Landon Donovan announces he will retire at the end of the 2014 MLS season

Brooks Peck
Dirty Tackle
Landon Donovan says he'll retire after season
Los Angeles Galaxy forward Landon Donovan, right, celebrates with Chivas USA forward Erick Torres (19) as Bayern Munich's David Alaba (27) watches, after Donovan scored the go-ahead goal in the second half of the MLS All-Star soccer game, Wednesday, Aug. 6, 2014, in Portland, Ore. The MLS All-Stars won 2-1. (AP Photo/Ted S. Warren)

If you're going to announce your retirement, doing it the day after scoring the winning goal against Bayern Munich in the MLS All-Star game is a dramatic way to do it. And that's what Landon Donovan has decided to do. 

Donovan announced his decision with a thoughtful letter posted on his Facebook account. Here it is in full:

After careful deliberation and after many conversations with those closest to me, I have decided that this will be my last season as a professional soccer player.

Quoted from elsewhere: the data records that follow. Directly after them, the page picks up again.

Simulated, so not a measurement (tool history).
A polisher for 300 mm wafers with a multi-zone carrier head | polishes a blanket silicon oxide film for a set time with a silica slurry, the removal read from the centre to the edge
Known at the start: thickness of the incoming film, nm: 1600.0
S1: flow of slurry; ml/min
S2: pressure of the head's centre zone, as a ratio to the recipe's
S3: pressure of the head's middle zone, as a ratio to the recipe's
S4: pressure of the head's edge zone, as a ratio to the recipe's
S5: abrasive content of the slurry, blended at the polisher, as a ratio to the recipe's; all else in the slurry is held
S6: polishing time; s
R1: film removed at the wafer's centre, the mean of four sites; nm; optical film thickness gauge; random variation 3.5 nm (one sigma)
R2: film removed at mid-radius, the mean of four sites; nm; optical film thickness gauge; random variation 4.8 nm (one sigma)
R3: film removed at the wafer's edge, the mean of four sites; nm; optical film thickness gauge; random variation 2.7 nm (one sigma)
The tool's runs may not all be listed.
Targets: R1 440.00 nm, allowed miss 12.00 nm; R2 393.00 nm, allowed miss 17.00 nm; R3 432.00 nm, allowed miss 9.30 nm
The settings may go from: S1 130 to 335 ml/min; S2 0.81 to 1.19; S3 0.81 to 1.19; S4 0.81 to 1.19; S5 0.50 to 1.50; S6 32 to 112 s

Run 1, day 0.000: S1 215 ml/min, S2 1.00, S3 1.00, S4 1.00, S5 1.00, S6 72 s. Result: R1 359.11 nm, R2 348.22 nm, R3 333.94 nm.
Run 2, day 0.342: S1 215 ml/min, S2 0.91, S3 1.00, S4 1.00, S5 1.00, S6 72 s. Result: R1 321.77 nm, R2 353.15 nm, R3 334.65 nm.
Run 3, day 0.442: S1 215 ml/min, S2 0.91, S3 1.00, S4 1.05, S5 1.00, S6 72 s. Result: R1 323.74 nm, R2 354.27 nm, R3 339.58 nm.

I don't write these words lightly and this day carries mixed emotions for me. I am sad to leave a profession that has brought me so much joy. I will miss all of the teammates who helped me create so many incredible memories on-the-field, and who I have shared many wonderful experiences with off-the-field. I will miss my coaches, at both the club and national team levels, who have helped me develop throughout my career and helped make me the player I am today. However, after spending half my life as a professional soccer player, I also am excited to begin a new chapter and pursue other opportunities that will challenge me and allow me to grow as a person.

There are so many people I want to thank who have inspired me, guided me and helped me on this incredible journey. I simply could not have accomplished what I did during my playing career without an overwhelming amount of support from my family, my friends and many others. I plan to express my gratitude to everyone in a more detailed manner at a later date; however, for now, I want to single out the fans. You are the lifeblood of this sport and, without you, none of us would be fortunate to call ourselves professional soccer players in MLS.

I feel incredibly blessed and lucky to have played a role in the remarkable growth of MLS and US Soccer during my playing career. And while my career as a player will soon be over, rest assured I will stay connected on many levels to the beautiful game.

As we enter a transformative time for the sport, I will do everything I can to help the continued growth of soccer in the United States. I look forward to making a difference, pursuing my passions and meeting all of you along the way in this next phase of my life.

With gratitude,


On the surface, Donovan's decision might seem shocking. He's still just 32 years old and playing well for the LA Galaxy. After controversially being left off the U.S.'s World Cup squad earlier this summer, he became the MLS all-time leading scorer — and no one deserves that title more than him. 

In the eyes of many, what Landon Donovan could do has always seemed to exceed what he wanted to do. He began his career as a teenager with Bayer Leverkusen, but joined the San Jose Earthquakes after just one season in Germany to be closer to home. Though he would later flirt with Europe, going on short loan spells with Bayern and twice with Everton, he always went home despite fans and critics constantly begging him to push himself at the game's highest levels. 

And for that, MLS owes a great deal of thanks to Donovan. When many of the U.S.'s best players only cared about making it to Europe, Donovan maintained his own priorities, which were best for him and the league. And when most of them returned to MLS, he was still there. 

His retirement probably could have come even earlier, though. Donovan's sabbatical from the game in 2013 raised a lot of questions that even he didn't seem to know the answers to. But the U.S. national team's all-time leader in both goals and assists returned and led them to a CONCACAF Gold Cup title later that year. 

From anyone else, this would be a sad and puzzling decision. From Landon Donovan, this is just him going out the same way he played his whole career: on his own terms. That should be admired.